Shaw Homestead will one day become a major tourist attraction in Pearl River Co.
I predict that the Shaw Homestead at old Barth will become one day a major tourist attraction for Pearl River County and South Mississippi.
The old homestead reveals what pioneer life was like in the South, and the Land Trust, which rescued the place was “spot on” by saving the property and saying it illustrates the culture and pioneering aspects of our Southern culture like no other place.
I have been to two presentations by the Land Trust at the Shaw Homestead site, one March 19 that presented an overview of the timber industry’s impact, one last Saturday, showing how the pioneers wrested a self-sufficient living from the earth, and there will be another one on Saturday, April 30, on sheep shearing.
The old homestead was a sheep station for most of its life. I was in error in Sunday’s story, saying the sheep shearing demonstration is next Saturday. It is Saturday, April 30.
I can see one day a fully restored pioneer home site with period actors carrying out chores like the early pioneers did, something like is done at Williamsburg, Va.. That is a possibility as the site is gradually developed.
What interested me most last Saturday was a timeline listed on charts set up for a seminar and those in booklets published by the Land Trust, showing the development of the site.

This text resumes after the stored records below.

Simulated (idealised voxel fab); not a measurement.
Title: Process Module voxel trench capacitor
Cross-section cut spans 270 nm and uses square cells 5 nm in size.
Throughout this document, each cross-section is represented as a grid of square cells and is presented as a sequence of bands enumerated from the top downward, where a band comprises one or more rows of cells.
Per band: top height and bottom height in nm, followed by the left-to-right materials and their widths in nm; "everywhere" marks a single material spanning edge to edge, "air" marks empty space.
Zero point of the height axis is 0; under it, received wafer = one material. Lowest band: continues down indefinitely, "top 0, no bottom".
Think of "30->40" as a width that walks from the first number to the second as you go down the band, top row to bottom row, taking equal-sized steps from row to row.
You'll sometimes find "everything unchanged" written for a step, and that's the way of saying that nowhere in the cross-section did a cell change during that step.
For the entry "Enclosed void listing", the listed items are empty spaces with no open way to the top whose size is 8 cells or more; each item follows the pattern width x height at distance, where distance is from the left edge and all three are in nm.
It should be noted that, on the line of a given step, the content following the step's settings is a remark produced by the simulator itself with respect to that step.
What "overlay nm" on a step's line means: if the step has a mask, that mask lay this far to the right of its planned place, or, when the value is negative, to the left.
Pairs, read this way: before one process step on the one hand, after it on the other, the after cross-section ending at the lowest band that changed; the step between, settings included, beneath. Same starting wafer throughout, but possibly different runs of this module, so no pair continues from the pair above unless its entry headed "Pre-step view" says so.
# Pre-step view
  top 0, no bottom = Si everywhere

The homestead is located on a hill about a quarter mile west of Wolf River and about three miles east of Old Barth.
The timeline on how the site was settled shows:
1850 — William Shaw emigrates from South Carolina to the Piney Woods.
1862 — Federal Homestead Act adopted, that allowed settlers and pioneers to claim land on which they had squatted for so many years. Many families own their land here because their forefathers took advantage of this act.
1880 — Bernard Dedeaux applies for the original patent for the property.
1885 — Dedeaux erects a small cabin on the property and lives there until the property is transferred to his brother-in-law Jules Ladner, who replaces the cabin with a full dogtrot home with an attached kitchen.
1902 — The homestead is sold to Melvina Ladner and Gilbert Shaw, married in 1902, who further expand the house by adding lean-to bedrooms.
1906 to 1965 — Shaw Homestead is a local sheep station with extensive Spring shearings. Cattle and hogs rounded up and sold as needed.
1924 — Mississippi Power Co. is founded.
1951 — Electricity and metal roof first installed at the Shaw Homestead. Prior to that, cypress shingles made up the roof.
1965 — Stock laws enforced; no more free range for hogs, sheep and cattle.
1969 to 2006 — Property vacant.
2006 — Homestead acquired by Land Trust and reconceived as a “rural life museum.”
Melvina Ladner and Gilbert Shaw had seven children: Alfred, Monroe, Stella, Hubert, Velma, Calona and Hugo. Hugo and Mary Shaw were married in 1942, and moved onto the ranch to live with family. They moved into one room with the family.
Mary’s son is the Rev. Arthur Hugo Shaw and her daughter is Sheila, who is married to Michael Cruthird, brother of Picayune attorney Gerald Cruthird. The Rev. Shaw’s daughter is Laura, married to Picayune attorney Nathan Farmer.
Mary Shaw is now 87 years old and lives with daughter Sheila in Wiggins. Hugo Shaw died in 2000.
So we see that the Shaw Homestead has Picayune connections.
It is really an interesting place, worth a trip to see it. The next seminar, or event, remember is Saturday, April 30, at 10 a.m.